Theory and data setup for crime incident analysis

1568
5
09-17-2017 02:58 PM
JamesMisencik1
New Contributor II

Hello, self-taught GIS analyst here (i.e. relative newbie), but not having any technical problems. Rather, I am having theoretical issues and trying to set up my data for analysis.

Questions are near the bottom.

I have a time-series of perhaps 800 crime incidents aggregated into communities polygon layer (i.e. a polygon for each of about 700 communities). The communities layer has a number of attributes including type of economy, population, buildings, area, wealth, etc. These are my independent variables. Together they form the community "social structure." And my dependent variable is "crime incidents". "Community" is a 4th-tier administrative unit in my research area (1st-tier is country, 2nd state, 3rd county, 4th community).

My research question is "Which of the social structure I.V.s (or combination thereof) predicts the occurrence of crime incidents at the community level of analysis?"

Originally, I thought that I needed to do some sort of hotspot analysis. In an early attempt (using fishnet polygon instead of community polygon to aggregate crime incidents), however, the hotspots were the size of 3rd tier (county) administrative units. And any fool that is remotely familiar with my study area could tell you where the crime "hotspots" are at the county level. So that won't work. I think I realize now that this occurred because:

A feature with a high value is interesting but may not be a statistically significant hot spot. To be a statistically significant hot spot, a feature will have a high value and be surrounded by other features with high values as well (from Esri "How Hot Spot Analysis Works").

In other words, because the threshold between polygons with crime incidents was so great, the tool could only determine "statistically significant" areas that were roughly the size of the districts.

You see, all 800 or so crime incidents occur in perhaps 75 communities, meaning that the vast majority of communities have no crime incident data, and those that do have incidents often are surrounded by communities without incidents. I thought perhaps if I added a "zero" for crime incidents in these communities, that might improve the analysis by giving the tool more data to crunch. Now, I don't think that is the case because: 

n cases where many of the grid polygons within the study area contain zeros for the number of events, increase the polygon grid size, if appropriate, or remove those zero-count grid polygons prior to analysis.

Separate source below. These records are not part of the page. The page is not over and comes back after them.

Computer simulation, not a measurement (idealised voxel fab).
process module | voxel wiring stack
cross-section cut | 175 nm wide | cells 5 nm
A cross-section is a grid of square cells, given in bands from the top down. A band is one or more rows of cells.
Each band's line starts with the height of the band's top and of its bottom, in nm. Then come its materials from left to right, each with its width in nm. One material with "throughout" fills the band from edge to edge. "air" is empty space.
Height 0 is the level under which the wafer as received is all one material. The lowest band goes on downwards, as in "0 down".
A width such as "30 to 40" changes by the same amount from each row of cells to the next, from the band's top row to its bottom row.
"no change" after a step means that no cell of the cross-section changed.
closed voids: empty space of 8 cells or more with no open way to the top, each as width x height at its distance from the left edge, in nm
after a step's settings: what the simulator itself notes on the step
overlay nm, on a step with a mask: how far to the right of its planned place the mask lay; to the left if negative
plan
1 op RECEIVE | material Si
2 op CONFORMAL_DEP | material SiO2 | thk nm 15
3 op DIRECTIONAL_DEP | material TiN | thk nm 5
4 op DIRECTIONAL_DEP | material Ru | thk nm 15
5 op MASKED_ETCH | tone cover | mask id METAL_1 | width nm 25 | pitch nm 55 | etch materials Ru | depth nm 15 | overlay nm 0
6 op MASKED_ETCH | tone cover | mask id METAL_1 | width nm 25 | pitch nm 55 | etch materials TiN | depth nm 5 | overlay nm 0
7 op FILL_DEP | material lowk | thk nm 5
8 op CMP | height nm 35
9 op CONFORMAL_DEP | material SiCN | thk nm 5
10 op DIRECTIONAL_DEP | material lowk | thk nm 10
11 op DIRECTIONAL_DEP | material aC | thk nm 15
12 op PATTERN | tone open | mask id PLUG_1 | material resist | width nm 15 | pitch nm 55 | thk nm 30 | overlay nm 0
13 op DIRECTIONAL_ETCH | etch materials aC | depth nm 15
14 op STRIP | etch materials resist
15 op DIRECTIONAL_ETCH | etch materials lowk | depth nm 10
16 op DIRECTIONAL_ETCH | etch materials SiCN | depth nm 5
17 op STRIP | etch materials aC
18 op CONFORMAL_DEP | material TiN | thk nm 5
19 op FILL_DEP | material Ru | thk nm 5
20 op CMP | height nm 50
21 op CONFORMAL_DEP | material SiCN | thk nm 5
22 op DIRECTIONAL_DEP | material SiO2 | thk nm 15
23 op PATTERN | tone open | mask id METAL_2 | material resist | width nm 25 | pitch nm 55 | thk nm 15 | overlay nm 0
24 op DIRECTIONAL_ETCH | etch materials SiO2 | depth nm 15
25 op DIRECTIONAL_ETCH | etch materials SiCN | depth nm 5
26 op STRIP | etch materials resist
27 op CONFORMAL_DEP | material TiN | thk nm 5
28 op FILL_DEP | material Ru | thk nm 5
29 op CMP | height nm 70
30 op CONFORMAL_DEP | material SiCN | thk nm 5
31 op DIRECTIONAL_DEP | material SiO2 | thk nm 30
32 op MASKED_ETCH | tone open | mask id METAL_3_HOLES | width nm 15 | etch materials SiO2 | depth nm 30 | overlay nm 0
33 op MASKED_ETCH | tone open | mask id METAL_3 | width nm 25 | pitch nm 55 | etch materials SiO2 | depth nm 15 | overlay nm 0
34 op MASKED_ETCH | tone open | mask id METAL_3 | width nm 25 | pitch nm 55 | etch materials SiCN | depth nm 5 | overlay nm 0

Question #1: Why would I remove zeros for Hotspot Analysis? Doesn't that simply reduce my sample size?

Question #2: Do I really want to do a "hotspot analysis"? Since the "crime communities" are rather disbursed, can I not just symbolize each polygon community by crime incident count (i.e. since almost all surrounding communities for a "crime community" have zeros, any crime is a "hotspot")? Which leads to my final question...

Question #3: My research question above... How or what GIS tool would allow me to determine what community polygon social structural attributes have the most affect on crime incidents? For reasons of data limitations, I had to assign slightly imprecise geolocated crime incidents to one central community when in reality incidents probably fell across 3 or 4 adjacent communities. Therefore, I'd like to be able to use inferential statistics to not only analyze the influence of my social structure attributes in the specific "crime community" but also account for the social structural impact of communities adjacent to the "crime community" at some spatial threshold.

Since the crime incidents are time stamped and some of the community attributes also vary temporally, ideally I'd also like to incorporate this into the analysis (e.g. if a community experiences a crime at Time 1, does that influence probability of crime at Time 2?). But I don't want to get ahead of myself just now.   

Apologies for the length but any assistance would be GREATLY appreciated.

Thanks!

0 Kudos
5 Replies
DanPatterson_Retired
MVP Emeritus

Why do you need to do hotspot analysis? You don't.... It is the latest wave and just a new(ish) way of looking at the same thing with a slightly different twist and name (variants of dot density mapping comes to mind).

Try a 'choropleth' map... symbolize by incident classes using a graduated colour scheme.  No randomly assigning locations within zones, you can select as large or small a zone as you need (this raises issues, but less the HS analysis)

Zeros are valid observations and often say more than one that isn't... just make sure 0 is an observation and not some goofup on assigning 0 to zones that have nodata.

Sort out 1 and 2 first. Then look at 3, with the reminder that there is a whole body of literature out there on where crimes are committed and by who and there may or may not be a spatial association.  There are lots of factors and you will find no one reason for all crimes etc etc.

AdrianWelsh
MVP Honored Contributor

James,

This sounds like a really interesting project and you likely will get interesting results. That is a fantastic reply by Dan, and I agree that using a choropleth map will yield a much better result than a hot spot analysis. Forgive me if this was stated, but what is the end-result of your research? Is it a printed map? Are you working towards a web map? Is it a written report?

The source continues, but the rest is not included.